Eric Muller, Adobe
July 26, 2014
In Unicode 7.0, there is a linebreak opportunity between ? or ! and U+2026 … HORIZONTAL ELLIPSIS. It is not uncommon to encounter these sequences and the break opportunity is highly undesirable.
Both ? and ! have the lb property value EX (exclamation), and the other characters with that property are very similar (see below).
… has the lb property value IN (inseparable), and the other characters with that property are very similar (see below).

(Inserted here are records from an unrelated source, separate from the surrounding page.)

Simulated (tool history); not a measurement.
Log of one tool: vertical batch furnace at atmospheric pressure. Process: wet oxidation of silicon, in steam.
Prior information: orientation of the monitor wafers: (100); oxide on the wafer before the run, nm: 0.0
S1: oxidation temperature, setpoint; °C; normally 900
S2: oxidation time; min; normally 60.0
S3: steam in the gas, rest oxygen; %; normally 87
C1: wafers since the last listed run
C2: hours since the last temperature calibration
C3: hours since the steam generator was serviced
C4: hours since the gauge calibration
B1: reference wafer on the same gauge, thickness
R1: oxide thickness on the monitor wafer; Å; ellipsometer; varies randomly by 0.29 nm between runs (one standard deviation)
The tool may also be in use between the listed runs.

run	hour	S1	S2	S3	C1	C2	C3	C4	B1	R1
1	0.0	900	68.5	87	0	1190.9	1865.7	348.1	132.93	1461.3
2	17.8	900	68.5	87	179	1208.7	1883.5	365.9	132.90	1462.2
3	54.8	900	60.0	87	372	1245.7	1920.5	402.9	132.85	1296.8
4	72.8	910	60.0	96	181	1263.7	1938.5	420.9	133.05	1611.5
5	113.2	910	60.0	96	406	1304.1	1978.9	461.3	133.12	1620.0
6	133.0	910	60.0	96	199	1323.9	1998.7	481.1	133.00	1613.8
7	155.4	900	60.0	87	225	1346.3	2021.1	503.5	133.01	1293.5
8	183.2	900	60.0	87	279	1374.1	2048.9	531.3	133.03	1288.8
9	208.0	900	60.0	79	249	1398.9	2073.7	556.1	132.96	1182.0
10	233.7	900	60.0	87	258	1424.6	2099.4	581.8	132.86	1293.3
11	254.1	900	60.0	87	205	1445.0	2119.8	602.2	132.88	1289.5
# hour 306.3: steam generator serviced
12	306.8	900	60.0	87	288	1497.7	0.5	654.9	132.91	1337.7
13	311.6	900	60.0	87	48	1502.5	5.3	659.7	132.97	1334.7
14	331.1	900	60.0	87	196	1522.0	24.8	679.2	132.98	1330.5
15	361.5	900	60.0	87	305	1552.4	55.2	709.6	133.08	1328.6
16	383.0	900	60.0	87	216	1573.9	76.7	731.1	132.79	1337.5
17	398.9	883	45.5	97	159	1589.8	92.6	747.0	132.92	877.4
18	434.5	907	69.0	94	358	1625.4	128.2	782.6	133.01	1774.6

So it seems that preventing breaks betwen EX and IN is a good way to solve the problem (by opposition to giving other property values to ?, ! or …).
Rule LB22 is:
Do not break between two ellipses, or between letters or numbers and ellipsis. (AL | HL) × IN ID × IN IN × IN NU × IN
I propose to extend this rule by adding EX x IN to it, and change "letters or numbers" to "letters, numbers or exclamations".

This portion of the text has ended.